Israel Psychologically Tortures Palestinian Detainees

Israel Psychologically Tortures Palestinian Detainees

Mohammed Mar’i, Arab News

Palestinian relatives of prisoners, held in Israeli jails, wait to cross an Israeli military checkpoint near the West Bank town of Jenin, on Sunday. (AP)

RAMALLAH, West Bank, 14 April 2008 — The Public Committee Against Torture in Israel (PCATI) yesterday accused the Shin Bet, Israeli internal intelligence service, of exerting severe pressure on the family members of Palestinian detainees in an attempt to extract confession from the suspects.

“Israel uses psychological torture against some Palestinian detainees by faking the arrest of close relatives or taking family members into custody on questionable charges,” PCATI said.

Documenting six cases, the report said the aim of the practice was to force confessions from Palestinians suspected of security offenses.

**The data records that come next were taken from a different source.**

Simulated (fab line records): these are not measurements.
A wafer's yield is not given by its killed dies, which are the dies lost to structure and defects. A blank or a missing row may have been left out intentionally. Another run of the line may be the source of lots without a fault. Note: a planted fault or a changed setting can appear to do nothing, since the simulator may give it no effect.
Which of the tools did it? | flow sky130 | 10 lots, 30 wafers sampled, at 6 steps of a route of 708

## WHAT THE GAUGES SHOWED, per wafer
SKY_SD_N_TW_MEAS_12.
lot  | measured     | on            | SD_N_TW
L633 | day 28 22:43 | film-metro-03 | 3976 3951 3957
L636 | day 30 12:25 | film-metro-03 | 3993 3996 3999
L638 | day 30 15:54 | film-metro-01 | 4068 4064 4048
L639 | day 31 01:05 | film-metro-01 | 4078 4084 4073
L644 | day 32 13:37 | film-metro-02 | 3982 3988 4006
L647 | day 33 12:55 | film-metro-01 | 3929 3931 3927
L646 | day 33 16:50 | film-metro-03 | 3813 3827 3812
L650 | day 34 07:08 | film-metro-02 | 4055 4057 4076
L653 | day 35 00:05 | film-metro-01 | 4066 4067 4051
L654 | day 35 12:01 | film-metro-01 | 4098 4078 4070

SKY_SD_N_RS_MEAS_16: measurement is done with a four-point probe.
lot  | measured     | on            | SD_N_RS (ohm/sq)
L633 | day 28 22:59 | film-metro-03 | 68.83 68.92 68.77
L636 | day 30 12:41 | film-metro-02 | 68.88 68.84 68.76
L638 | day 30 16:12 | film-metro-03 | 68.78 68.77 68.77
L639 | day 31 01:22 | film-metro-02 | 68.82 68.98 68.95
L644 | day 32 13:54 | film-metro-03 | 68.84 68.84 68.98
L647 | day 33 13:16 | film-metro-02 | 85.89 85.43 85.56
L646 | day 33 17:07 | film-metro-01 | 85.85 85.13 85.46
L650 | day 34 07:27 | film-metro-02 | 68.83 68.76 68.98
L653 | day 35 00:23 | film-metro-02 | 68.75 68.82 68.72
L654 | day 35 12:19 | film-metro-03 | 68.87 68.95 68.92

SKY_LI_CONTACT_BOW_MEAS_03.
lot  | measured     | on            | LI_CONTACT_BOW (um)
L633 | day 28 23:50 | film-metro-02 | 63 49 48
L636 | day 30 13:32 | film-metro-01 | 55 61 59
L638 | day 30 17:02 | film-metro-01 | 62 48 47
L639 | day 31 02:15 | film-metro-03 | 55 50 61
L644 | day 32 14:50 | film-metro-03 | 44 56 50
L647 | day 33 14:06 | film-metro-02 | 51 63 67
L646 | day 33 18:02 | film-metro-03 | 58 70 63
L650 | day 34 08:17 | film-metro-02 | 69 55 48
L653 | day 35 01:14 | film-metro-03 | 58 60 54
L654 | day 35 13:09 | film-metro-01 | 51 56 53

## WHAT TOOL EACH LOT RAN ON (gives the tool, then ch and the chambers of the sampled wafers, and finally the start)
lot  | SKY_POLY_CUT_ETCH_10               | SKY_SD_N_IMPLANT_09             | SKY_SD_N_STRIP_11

Israel’s attorney-general, responding to a complaint by the PCATI in 2007, advised that it was “prohibited to present the detainee with a scenario according to which it appears his relative is in detention,” said the PCATI report, released yesterday. Nonetheless, the organization said, such methods continue.

The Shin Bet Security Service issued a statement denying it carried out fake arrests or jailed detainees’ relatives without justification.

In the report, the PCATI said the “illegal exploitation” of family members, who in most cases were not suspects themselves, caused “severe psychological suffering.”

“In more extreme cases, this method takes the form of psychological torture of a detainee.”

According to the PCATI report, international human rights law prevents states from using family members to pressure suspects. “The interrogator tramples on the most sensitive nerves of the detainee, that is, the deep concern for his closest family members and his readiness to sacrifice a great deal for them, sometimes even his life. The fear that his family might suffer as a result of his behavior can create as deep distress as that caused by painful handcuffing, sleep deprivation or harsh physical violence.

“The state and its representatives exploit this deep emotional bond among family members to destroy the will of the individual and his family. The cruel choice between confession, truth and self-interest on the one hand, and damage to the family on the other, is exploited in the most severe way, in total contradiction to the basic values of the Israeli and international legal systems, which are committed to the protection of the family unit,” PCATI said.

The report states that “an interrogation using such harsh and unlawful measures renders the confessions and information it has yielded questionable.”

Describing one incident, the report said interrogators tried to fool Mahmoud Suweiti, detained in the West Bank city of Hebron on suspicion of membership in a Palestinian militant group, into thinking his wife and father had been arrested.

Ordered to report to the facility where Suweiti was being held, his spouse and father were escorted into its courtyard, flanked by security personnel.

Guards allowed Suweiti a brief glimpse of his relatives through a second-floor window. His father was wearing a prisoner’s coat, an attempt by the authorities to make Suweiti believe the two were under arrest, the report said.

As a result, Suweiti became suicidal. An interrogator’s notes included in the report said he tried to harm himself by banging his head on a table and a wall and apparently attempting to hang himself with his jacket.

In another incident, the PCATI said detainee Said Diab was beaten repeatedly by Shin Bet interrogators after his arrest in Hebron in February 2007.

Pressuring him to say he plotted to carry out an attack in Israel, the Shin Bet arrested his mother — making sure he saw the shackled woman through an open cell door, the report said.

Diab was told his mother was suspected of involvement in his alleged activities on behalf of the Hamas group.

In yet another case, Jaser Abu-Omar and his wife Hulah Zeitawi, were kept in extended detention without letting them know the fate of their two daughters, aged two and six months. According to Zeitawi, “They said my daughters were now orphans, without a father or a mother. They showed me a picture of me with my little daughter in my arms and they said I should pity her. The picture killed me. I wept until I could no longer stand it. They said that I would not see her again until she was a teenager and she would not recognize me. That was the picture that broke me,” Zeitawi said.

In a report last May, the Israeli rights groups B’Tselem and HaMoked found Israeli security interrogators routinely mistreat and sometimes physically torture Palestinian detainees.

Israel’s Justice Ministry said those findings were “fraught with mistakes, groundless claims and inaccuracies.”